Revenues from VAT in the GCC to boost development



ABU DHABI // The introduction of value-added tax in the UAE next year, in tandem with the other five GCC countries, will boost government revenues that took a hit with falling oil prices.

VAT could generate Dh12 billion in its first year and Dh20bn in its second year, said Sultan Al Mansouri, Minister of Economy.

The international monetary fund (IMF) said introducing VAT at a low rate could generate between 1.5 to 2 per cent of GDP.

The Ministry of Finance plans to give businesses a grace period – yet to be decided – to deal with implementation of the law, said Saeed Al Yateem, assistant undersecretary of resources and budget sector at the ministry.

None of the six GCC ­countries have published VAT laws and there is no clear ­picture of the type of products and services that will be ­taxable.

The issue becomes more complicated because some sectors are expected to be ­exempt, while others, such as exports and international transport, will be zero-rated.

Businesses exempt from VAT will not be able to ­recover from the Government the tax incurred on the cost of an item or a service that is not exempt, and it will be up to the ­business to decide whether to pass on the VAT cost to the consumer.

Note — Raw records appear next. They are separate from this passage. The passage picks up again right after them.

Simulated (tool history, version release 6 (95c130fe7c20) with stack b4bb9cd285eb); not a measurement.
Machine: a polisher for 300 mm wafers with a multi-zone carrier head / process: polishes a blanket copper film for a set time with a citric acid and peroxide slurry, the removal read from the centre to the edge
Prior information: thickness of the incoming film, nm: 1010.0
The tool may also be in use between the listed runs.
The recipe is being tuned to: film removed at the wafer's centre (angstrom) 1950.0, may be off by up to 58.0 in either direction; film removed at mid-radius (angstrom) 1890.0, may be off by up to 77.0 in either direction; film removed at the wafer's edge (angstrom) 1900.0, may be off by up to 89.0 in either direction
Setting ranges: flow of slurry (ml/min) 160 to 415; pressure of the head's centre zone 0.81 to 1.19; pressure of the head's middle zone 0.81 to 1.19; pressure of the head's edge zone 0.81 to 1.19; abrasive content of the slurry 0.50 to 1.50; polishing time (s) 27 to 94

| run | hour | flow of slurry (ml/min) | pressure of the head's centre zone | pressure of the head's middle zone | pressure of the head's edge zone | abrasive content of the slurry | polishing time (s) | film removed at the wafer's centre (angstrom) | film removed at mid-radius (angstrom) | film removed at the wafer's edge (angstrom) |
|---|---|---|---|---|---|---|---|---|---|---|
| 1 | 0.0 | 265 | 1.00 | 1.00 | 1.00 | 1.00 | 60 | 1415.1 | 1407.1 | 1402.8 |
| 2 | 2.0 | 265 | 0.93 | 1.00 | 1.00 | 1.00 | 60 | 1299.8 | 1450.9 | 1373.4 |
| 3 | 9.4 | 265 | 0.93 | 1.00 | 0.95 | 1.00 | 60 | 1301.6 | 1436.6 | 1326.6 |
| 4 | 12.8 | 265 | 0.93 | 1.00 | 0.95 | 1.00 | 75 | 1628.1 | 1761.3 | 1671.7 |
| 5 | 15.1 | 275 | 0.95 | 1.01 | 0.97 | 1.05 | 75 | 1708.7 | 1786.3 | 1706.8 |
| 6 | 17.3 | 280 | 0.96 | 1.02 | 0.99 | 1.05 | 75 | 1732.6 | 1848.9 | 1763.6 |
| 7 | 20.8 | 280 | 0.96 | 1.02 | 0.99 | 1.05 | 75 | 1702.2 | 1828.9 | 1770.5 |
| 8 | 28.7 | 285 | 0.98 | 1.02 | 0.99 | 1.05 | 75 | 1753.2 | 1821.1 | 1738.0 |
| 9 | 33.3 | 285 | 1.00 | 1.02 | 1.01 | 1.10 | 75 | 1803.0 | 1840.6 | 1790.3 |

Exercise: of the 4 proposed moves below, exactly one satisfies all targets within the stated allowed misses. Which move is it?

But when businesses have zero-rated services and goods they can reclaim from the ­Government any VAT they have paid on costs.

Despite these complexities regarding what goods and services will be exempt or ­zero-rated, business figures have welcomed the introduction of the levy.

More than two-thirds of senior business figures in the UAE believe reforms such as cutting fuel subsidies and the introduction of duties such as VAT are necessary to boost ­development in the region.

Research conducted for The National by Borderless ­Access found that 69 per cent of ­respondents in the UAE and 66 per cent in Saudi ­Arabia felt that subsidy cuts and the ­introduction of VAT would help regional development.

The Ministry of Finance will this month launch the first phase of awareness sessions with regards to VAT and ­excise tax implementation for ­businesses, including small and medium-sized ­enterprises.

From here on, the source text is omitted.